Home Exclusive FG Says Next IGP Won’t be Appointed Based On Ethnicity

FG Says Next IGP Won’t be Appointed Based On Ethnicity

by Our Reporter
The Presidency on Monday said the appointment of the next
Inspector-General of Police will not be based on ethnic considerations.

Current IGP Mohammed Adamu is expected to leave office today, Monday, as
he attains the retirement age and speculations have emerged on who his
successor will be.

Speaking on Channels Television’s Sunrise Daily, presidential spokesman
Garba Shehu said it is impracticable for top security appointments to be
made based on factors such as ethnicity or regions.

“If you are going to appoint the service chiefs from every ethnic group
in this country, you are going to have more than 250 Inspector-General
of Police, 250 Chief of Army Staff, 250 Chief of Naval Staff,” he said.
“It’s not going to work like that. And they have their own systems of
producing leadership.

“If we say we are going to use ethnicity or region as the basis, then we
have lost it. This is about law and order, it is not about ethnic
identity. This country finished with tribalism in the 1960s, why are we
back to it now?

“But if you have two, three positions – look at what happened with the
service chiefs just appointed: two from the South, two from the North.
If you are talking about religion, two Muslims, two Christians. So what
do you want again?”

The spokesman added that the appointment will be based on who can best
help to protect lives and properties across the country.

“The President will rather have an Inspector-General of Police who will
make you and I safer, protect life and property than one who is more
pronounced by his tribal marks,” he said.

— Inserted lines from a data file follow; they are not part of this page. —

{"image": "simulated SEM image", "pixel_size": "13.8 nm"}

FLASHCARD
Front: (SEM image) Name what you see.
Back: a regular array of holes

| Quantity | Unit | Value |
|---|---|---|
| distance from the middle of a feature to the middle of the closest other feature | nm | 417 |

Mr. Shehu also commented on the latest Corruption Perception Index
report published by Transparency International.

The report had ranked Nigeria 149 out of 180 countries surveyed, one of
its worst ratings in years.

TI cited an absence of transparency, nepotism, lack of adequate
anti-corruption legal frameworks, the prevalence of bribery and
extortion in the Nigerian Police, corruption in the security sector,
among others, as reasons for the low rating.

But Mr. Shehu said the report was not an indictment on the Buhari
administration but on Nigerians.

“This one by TI is not a judgement on Buhari or his administration or
its war against corruption, it is a judgement on Nigerians,” Mr. Shehu
said. “Because if you look at the major indices they used in arriving at
these conclusions, they used eight indices, six of which found Nigeria
as being more or less at the same position, nothing has been lost.

“The two that they dwelt on, that caused this backsliding, are
essentially Nigerian problems. When they look at the varieties of
democracy, they are talking about the political culture of this country,
vote-buying, thuggery. Is it Buhari that is a thug? We are not doing
thuggery. And we know those who are doing it.

“And when they talk about the justice project – which is a big minus in
that report – they are talking about perceived corruption in the
judiciary. These perceptions are essentially not correct.

“Yes, there are issues in that sector, but wouldn’t it have been nice to
note the reforms that are ongoing in that sector. So many changes are
going on. Acknowledge it, so that you encourage those judicial officers
that are upright and the system keeps getting better.”